Ashleigh Cardinal is Cree from Goodfish Lake and has spent nine years working in the oil and gas industry.
Victoria Redsun is Dene-Cree from Barren Lands who has spent much of her life fighting the oil and gas industry.
Despite coming at it from different perspectives of the industry, both fear the effects that 14 work camps associated with the Coastal GasLink (CGL) pipeline will have on 20 Indigenous communities in northern B.C., particularly women and girls.
The $6.6 billion project will carry fracked natural gas from Dawson Creek in northeastern B.C., 670 km across the province to Kitimat on the west coast where it will be processed and shipped overseas.
Cardinal worked at camps in northern Alberta as a housekeeper and labourer.
At one, she reported sexual harassment by a supervisor that she felt was swept under the rug.
“The harassment went on where nobody would see, that’s why I can understand why people on social media will say that it doesn’t happen,” she said, referring to comments by people in the industry who say they’ve never seen women mistreated at camps, or by workers when they’re off the campsite in nearby communities.
“It’s happening behind closed doors where nobody can see.”
After reporting the harassment she was moved to another camp where she says abuse took a new form.
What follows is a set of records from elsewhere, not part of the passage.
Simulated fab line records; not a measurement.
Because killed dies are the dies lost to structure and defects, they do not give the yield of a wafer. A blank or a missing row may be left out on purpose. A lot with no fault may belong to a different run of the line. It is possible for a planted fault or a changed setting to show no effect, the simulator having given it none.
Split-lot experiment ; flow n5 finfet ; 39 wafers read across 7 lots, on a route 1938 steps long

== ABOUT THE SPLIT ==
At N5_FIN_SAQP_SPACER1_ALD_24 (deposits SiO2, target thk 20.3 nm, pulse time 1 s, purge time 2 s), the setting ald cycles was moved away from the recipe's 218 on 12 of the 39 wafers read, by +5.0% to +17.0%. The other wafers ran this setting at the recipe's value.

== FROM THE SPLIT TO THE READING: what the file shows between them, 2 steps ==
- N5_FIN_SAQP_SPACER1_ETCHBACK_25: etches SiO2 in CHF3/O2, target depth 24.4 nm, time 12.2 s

“I would be humiliated, I was degraded, belittled and yelled at and sworn at when nobody was around but he was also, the nicest guy to everybody else,” Cardinal said. “He treated me very unfairly behind closed doors and when I started confronting him he would deny it.
“I was suicidal,” she added, noting during work she often found herself calling crisis lines to get through the day. She quit in recent weeks to take a mental health break and says she’s not sure if it’s an industry she will go back to.
Redsun spent the winter at the Unis’to’ten camp, one of the Wet’suwet’en camps where land defenders and their allies demand Coastal GasLink vacate their unceded territory.
She said the pipeline route – and the worker camps associated with it — are only a few dozen kilometres from the Highway of Tears where dozens of Indigenous women have gone missing or been found murdered since the 1970s.
Many in the territory have long suspected truckers or resource-industry workers along the largely-isolated highway to be involved, and fear what more camps will mean to those living nearby.
“It’s very connected with the industry destroying the land and it’s connected with the industry destroying women as well,” said Redsun, who was part of a group that occupied one of the work camps already on the pipeline route.
“When the elders are at the man camp and when I was personally visiting the man camp, you can feel the angry spirits that are coming from the buildings. All the Elders say it too. The Ancestors of that land don’t want them there. It’s really difficult to experience, especially as a woman and being two-spirt as well, trying to heal from these really traumatizing things like sexual assault, harassment and childhood abuse and seeing your whole community being destroyed and seeing your waters being destroyed because of these men at this camp supporting an industry that has no care for human life and only cares about money.”
In 2016 Amnesty International looked at oil and gas extraction, mining, and hydroelectric development in northern B.C. and the impact of work camps associated with them.
The study found “substantial evidence of a serious problem demonstrated in the correlations between resource extraction and violence against indigenous women, girls and 2SLGBTQQIA.”
The inquiry into missing and murdered Indigenous women and girls cited these “man camps” several times as being dangerous to Indigenous women near where they operate, and noted the mountain of abuses against Indigenous women in northern Manitoba associated with hydro development man camps in the 1960s.
APTN asked CGL what they’re doing in the face of evidence of the ink between work camps and violence against Indigenous women as they’re preparing to build several along the pipeline route.
They said all workers sign a Code of Conduct contract to ensure a “positive” experience for the workers and the nearby communities.
CGL wouldn’t provide a copy of the contract.
The company said Indigenous community workforce advisors will be at the camps and they’ll have “continuous engagement with Indigenous and local communities” to address issues if any arise.